Before that, however, there is some perfunctory business to get out of the way. We must meet the lonely young Wendy (Ever Anderson), who is whisked away from London and her well-meaning parents (Alan Tudyk and Molly Parker) by the young, green Peter (Alexander Molony) and his fairy friend (Yara Shahidi), whom Wendy has read about in books. She thinks her happy thoughts and flies straight on until morning, and soon she’s in Neverland, where a battle is raging between Hook and the Lost Boys, which also includes girls this time around. 

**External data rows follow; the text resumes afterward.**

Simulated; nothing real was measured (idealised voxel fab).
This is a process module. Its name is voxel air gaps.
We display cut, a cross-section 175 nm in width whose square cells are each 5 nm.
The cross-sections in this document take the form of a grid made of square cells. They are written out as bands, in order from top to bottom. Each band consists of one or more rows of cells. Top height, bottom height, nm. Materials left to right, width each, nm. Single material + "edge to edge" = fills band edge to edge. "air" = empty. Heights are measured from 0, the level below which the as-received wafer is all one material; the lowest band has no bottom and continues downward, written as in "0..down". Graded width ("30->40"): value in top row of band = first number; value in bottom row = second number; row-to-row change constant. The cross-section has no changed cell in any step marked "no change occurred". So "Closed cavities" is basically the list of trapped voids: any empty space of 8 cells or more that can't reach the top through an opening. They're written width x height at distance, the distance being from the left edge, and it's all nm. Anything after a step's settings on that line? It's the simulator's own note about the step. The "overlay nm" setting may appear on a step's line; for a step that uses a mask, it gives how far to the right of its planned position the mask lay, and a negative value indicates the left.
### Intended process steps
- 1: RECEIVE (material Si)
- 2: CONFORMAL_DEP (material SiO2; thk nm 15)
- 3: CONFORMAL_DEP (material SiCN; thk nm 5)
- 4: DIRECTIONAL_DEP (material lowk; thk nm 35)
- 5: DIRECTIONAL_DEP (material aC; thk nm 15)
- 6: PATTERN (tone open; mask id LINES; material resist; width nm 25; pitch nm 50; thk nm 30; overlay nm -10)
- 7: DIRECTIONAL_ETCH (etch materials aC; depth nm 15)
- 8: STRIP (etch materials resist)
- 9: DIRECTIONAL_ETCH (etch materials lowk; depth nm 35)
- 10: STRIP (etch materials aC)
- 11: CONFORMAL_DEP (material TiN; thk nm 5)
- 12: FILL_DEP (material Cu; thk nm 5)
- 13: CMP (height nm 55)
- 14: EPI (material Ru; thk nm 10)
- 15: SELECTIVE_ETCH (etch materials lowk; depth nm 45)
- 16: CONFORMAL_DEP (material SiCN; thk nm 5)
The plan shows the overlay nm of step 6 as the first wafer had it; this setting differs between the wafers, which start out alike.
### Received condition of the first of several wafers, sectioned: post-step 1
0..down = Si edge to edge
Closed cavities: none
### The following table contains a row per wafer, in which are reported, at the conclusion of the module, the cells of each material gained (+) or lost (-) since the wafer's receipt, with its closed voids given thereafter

In keeping with other recent Disney remakes, Lowery finds a more inclusive pitch for his Peter Pan story. In addition to its women, the Lost Boys include Indigenous members and they’re led by Slightly, played by 15-year-old Noah Matthews Matofsky, an actor with Down syndrome (a first for Disney). Hook’s crew of pirates is equally diverse. A note to filmmakers: This is always a good idea, especially since Lowery otherwise avoids updating this classic tale with modern trappings. He is not concerned with adult viewers who may want a new spin on a story they know by heart. Instead, he has made a Peter Pan movie that refuses to grow up. Forget the winking jokes for parents. This is a story that simply invites adults to find the child within.

Its outsides are just as inviting. Peter Pan & Wendy looks great, although we can’t know just how great, since there is no opportunity to see it on the big screen. It will play only on Disney+, where its grand mise-en-scene feels a little more ordinary. Shot largely in the Faroe Islands off the coast of Denmark, this Neverland looks ripped from a BBC nature documentary. Lowery has always had a great feel for the natural world, from the forests of Pete’s Dragon to the haunting landscapes of The Green Knight. Here, he conjures a Neverland that feels grounded, anchoring the film’s fantasy in reality and making its magic feel ever more attainable. 

On the surface it’s a fairly straight telling of the Peter Pan story, replete with cute kids, sword fights, and a grudge-holding crocodile. It’s remarkable how Lowery still makes the material his own. He goes through the motions with Pan and Wendy, letting his young actors enliven their reliable material with chops and charisma. As Wendy, Anderson is particularly compelling; she has that quality that makes whatever she is doing on screen inherently interesting. Still, the only character with a full dramatic arc is Hook, who wrestles meaningfully with childhood trauma and a sense of regret over a life defined by anger. Adorned in a tattered British naval uniform and an 1980s metalhead hairdo, Law creates the film’s most human character. He’s vulnerable and menacing. The threat of violence is real, but it is undergirded by sadness and emotional desperation. The hook is just a symbol. He has an amputated soul.

The more the film leans toward Hook, however, the more off-balance it gets. Peter Pan & Wendy is ostensibly about, um, Peter Pan and Wendy, and the 42-year-old Lowery’s gravitational pull toward its middle-aged villain is simultaneously engaging and frustrating. One gets the sense he would have rather just made a Captain Hook movie—something like what Maleficent did to Sleeping Beauty—but he preferred to integrate his fascination with the villain into a more traditional hero’s tale. Maybe it’s because we know what grand artistry Lowery is capable of, but it feels like there’s a better, more interesting film trying to break through the Disneyfied surfaces. No matter, Peter Pan & Wendy is still a good film. It just wants to be a better one.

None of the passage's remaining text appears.